Though Music of the Spheres promises to be a stylized collection of pop songs with an outer space theme, Coldplay is no stranger to transformation. Each of their studio albums, from 2000’s Parachutes to 2019’s Everyday Life, are ambitious, detailed works, with several highlights and exciting entries to their discography.
From their bare-bones, post-Britpop hits of the early 2000s, to Viva la Vida or Death and All His Friends‘ chamber pop, to the Top 40-friendly sounds of their new albums, Coldplay’s chameleon-like energy doesn’t seem to be dying out any time soon.

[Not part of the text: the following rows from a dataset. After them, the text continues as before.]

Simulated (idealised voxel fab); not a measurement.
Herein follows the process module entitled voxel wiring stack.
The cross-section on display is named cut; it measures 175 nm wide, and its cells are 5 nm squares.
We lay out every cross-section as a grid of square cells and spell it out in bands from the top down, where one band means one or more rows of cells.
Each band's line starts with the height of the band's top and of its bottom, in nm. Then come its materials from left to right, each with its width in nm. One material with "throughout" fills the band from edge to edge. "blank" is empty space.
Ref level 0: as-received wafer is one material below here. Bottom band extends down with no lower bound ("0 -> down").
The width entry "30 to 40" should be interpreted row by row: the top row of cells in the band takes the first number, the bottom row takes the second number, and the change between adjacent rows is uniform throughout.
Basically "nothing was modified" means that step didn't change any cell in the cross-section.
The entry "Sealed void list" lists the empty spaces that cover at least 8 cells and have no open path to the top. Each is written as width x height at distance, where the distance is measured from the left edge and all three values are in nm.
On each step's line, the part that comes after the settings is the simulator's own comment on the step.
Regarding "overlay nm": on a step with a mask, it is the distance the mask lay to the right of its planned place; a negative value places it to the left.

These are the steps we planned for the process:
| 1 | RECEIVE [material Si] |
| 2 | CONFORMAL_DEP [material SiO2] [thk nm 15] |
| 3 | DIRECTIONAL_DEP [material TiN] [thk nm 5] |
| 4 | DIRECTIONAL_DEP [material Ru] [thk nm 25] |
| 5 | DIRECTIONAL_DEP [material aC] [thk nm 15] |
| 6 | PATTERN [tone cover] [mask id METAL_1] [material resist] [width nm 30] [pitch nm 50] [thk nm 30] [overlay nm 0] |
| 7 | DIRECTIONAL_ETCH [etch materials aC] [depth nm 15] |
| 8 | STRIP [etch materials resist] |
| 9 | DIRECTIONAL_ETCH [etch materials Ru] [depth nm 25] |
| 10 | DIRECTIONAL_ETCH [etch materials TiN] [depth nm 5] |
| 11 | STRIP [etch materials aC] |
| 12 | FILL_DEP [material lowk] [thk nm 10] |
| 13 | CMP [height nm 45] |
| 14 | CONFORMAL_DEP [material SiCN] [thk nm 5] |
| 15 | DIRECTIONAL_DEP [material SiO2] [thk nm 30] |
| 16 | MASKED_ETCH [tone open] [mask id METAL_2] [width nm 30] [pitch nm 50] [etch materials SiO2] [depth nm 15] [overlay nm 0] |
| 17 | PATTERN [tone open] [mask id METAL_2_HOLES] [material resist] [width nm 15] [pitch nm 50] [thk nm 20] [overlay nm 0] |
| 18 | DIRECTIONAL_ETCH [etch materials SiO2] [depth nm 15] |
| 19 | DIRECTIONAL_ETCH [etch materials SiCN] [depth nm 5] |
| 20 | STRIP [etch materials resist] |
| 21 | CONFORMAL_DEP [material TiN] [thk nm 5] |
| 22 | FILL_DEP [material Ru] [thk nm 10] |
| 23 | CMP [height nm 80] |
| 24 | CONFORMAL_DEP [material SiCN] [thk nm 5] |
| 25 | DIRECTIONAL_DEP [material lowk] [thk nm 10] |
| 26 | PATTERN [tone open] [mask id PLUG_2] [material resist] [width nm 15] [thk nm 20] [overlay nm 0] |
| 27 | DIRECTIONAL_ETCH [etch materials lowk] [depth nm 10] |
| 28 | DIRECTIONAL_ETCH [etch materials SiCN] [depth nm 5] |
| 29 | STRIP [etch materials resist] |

Nobody said it was easy, but to celebrate their storied career, we’re ranking the 10 best Coldplay songs.
— Paolo Ragusa
Executive Editorial Assistant
Memory is a tricky thing — how much can it be trusted, when a relationship has started to fizzle out? “Sparks” addresses this phenomenon in a quiet, contemplative track off Coldplay’s debut, Parachute. Lyrically, it’s very sparse — two verses and a chorus take up a nearly four minute song — yet it still feels full. The waltz tempo ensures a feeling of intimacy and romantic longing persists. It’s a song that makes an easy argument for why so many people were drawn to this album upon its initial release. — Mary Siroky
09. “Hymn For The Weekend”
The second single from 2015’s A Head Full of Dreams features none other than an uncredited Beyoncé (who also stars in the vibrant music video). As the story goes, Chris Martin wanted to write a club song. Luckily, Queen Bey was into the idea. “I presented it to the rest of the band and they said, ‘We love this song, but there’s no way you can sing “drinks on me.”‘ So that changed into ‘drink from me’ and the idea of having an angelic person in your life,” Martin told the Wall Street Journal. “Then that turned into asking Beyoncé to sing on it.” With over 1.5 billion views on YouTube as of press time, it’s Coldplay’s most viewed video. — Gab Ginsberg
Of all the songs on Coldplay’s (mostly) underwhelming sixth studio album Ghost Stories, “Magic” is the most pure, the most restrained, and the most focused. In fact, it’s one of the best love songs that Coldplay has ever written, harkening back to the simple joy of songs like “The Scientist” and “Yellow.”
Though the album seems to revolve around the high-profile divorce of Chris Martin and Gwyneth Paltrow, “Magic” seems to take place almost in another universe, prioritizing a dreamy and ethereal feel over a “Sky Full of Stars”-esque explosion. Even Martin’s often superfluous musical choices fit gorgeously in “Magic” — a case in point being the bridge’s extended “I call it magic” melody line, which Martin delivers in a whizzing falsetto, stacked with harmonies, and above a reverb-drenched groove.
It’s a perfect example of Coldplay experimenting just enough with their sound while remaining true to what drew so many fans to their music in the first place. — P.R.
Yes, it’s a bit synth-y for some hardcore fans’ taste, but there’s no way you don’t get right in the feels when those strings kick in (and that’s even before Martin starts crooning over sparse piano). The nostalgia-inducing track, which appears on Mylo Xyloto, “is about two people who grow up separately in a very big oppressive city, and they each are a bit lost in their lives,” Martin has noted. If it’s been a while, give it another spin and let him drag you to para-para-paradise. — G.G.
Before Coldplay was one of the biggest bands in the world, they were four scrappy college kids attempting to make music that straddled the line between The Bends-era Radiohead and Jeff Buckley. “Shiver,” one of the lead singles from their Mercury Prize-nominated debut Parachutes, is a prime example of their influences, their heart, and their genuinely impressive musical ability.
Chris Martin often steals the show in Coldplay songs, and while his excellent performance in “Shiver” shows off the sheer range of notes he can comfortably hit, the rest of the band is absolutely riveting. Jonny Buckland and Guy Berryman’s overlapping guitar and bass lines are symbiotic throughout the song, ebbing and flowing with each other perfectly, and all the while, drummer Will Champion drives the song in a powerful and dynamic way.
“Shiver” features Martin both moody and playful, devastated over the lack of attention he’s receiving from the person he loves and completely obsessed with them at the same time. When he reaches the peak of the chorus, asking “Don’t you shiver?”, a jarringly high note flies out of his mouth, bringing a full band’s worth of energy to a massive climax in a stunning and unexpected way. — P.R.